Active vs. Passive Trackers
Active and passive trackers collect data in the same way and are equally accurate. The main difference between the two types involves time. Active trackers are also called real-time trackers, because they transmit data via satellite or a cellular network, which instantly indicates where the vehicle is located. In this way, a computer screen can display this movement in real-time. This makes active tracking the best choice for businesses interested in improving the efficiency of their deliveries and monitoring their employees driving in the field. An active tracker also has geo-fence capabilities (think of this feature like a force field), providing an alert when the vehicle enters or exits a predetermined location (Source: RMT Corporation). These kinds of systems can also help prevent theft and help recover stolen vehicles. Of course, active GPS tracking devices are more expensive than passive ones and require a monthly service fee.

Passive trackers, on the other hand, are less costly, are smaller, and are easier to conceal. Their downside is that they have limited data storage. They store the information on the device instead of transmitting the data to a remote location. The tracker must be removed from the vehicle and plugged into a computer to view any of its information. These systems are good for people tracking their mileage for work purposes, or for businesses interested in reducing the misuse of their vehicles. Also, they are often chosen for monitoring the actions of people as well (think of detective work). Passive trackers are a good choice if immediate feedback is not required and there is a plan to regularly check the device’s data.

Both types of trackers are portable in nature and have a relatively small form factor. Therefore, battery power is required, as is backup capability to preserve data in case of power loss. Due to the higher automotive system voltages and currents required to charge the battery (typically a single-cell Li-ion cell), a switchmode charger is desirable for its higher charging efficiency when compared to a linear battery charging IC, as less heat in the form of power dissipation is generated. In general, embedded automotive applications have input voltages up to 30 V, with some even higher. In these GPS tracking systems, a charger with the typical 12 V to single-cell Li-ion battery (3.7 V typical) with added protection to much higher input voltages (in case of voltage transients from battery excursions), plus some sort of backup capability would be ideal.

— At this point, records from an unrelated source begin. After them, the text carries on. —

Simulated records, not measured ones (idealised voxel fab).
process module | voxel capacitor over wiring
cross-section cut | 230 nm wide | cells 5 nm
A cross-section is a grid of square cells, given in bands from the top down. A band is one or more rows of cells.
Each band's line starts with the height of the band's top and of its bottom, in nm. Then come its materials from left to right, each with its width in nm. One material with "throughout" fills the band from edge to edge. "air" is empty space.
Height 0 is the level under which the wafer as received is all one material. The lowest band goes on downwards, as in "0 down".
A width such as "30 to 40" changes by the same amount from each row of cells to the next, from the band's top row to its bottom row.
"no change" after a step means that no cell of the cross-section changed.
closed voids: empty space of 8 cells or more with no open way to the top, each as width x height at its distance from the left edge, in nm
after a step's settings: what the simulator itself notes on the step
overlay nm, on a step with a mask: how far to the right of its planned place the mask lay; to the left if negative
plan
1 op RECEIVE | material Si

Design Issues for Battery Charging ICs
Traditional linear topology battery chargers are often valued for their compact footprints, simplicity, and modest cost. However, drawbacks of traditional linear chargers have included limited input and battery voltage ranges, higher relative current consumption, excessive power dissipation (heat generation), limited charge termination algorithms, and lower relative efficiency. On the other hand, switchmode battery chargers are popular choices due to their topology, flexibility, multichemistry charging, their high charging efficiencies that minimise heat to enable fast charge times, and their wide operating voltage ranges. Of course, trade-offs always exist. Some downsides of switching chargers include relatively high cost, more complicated inductor-based designs, potential noise generation, and larger footprint solutions. Modern lead acid, wireless power, energy harvesting, solar charging, remote sensor, and embedded automotive applications are predominantly powered by switchmode chargers for the positive reasons stated previously.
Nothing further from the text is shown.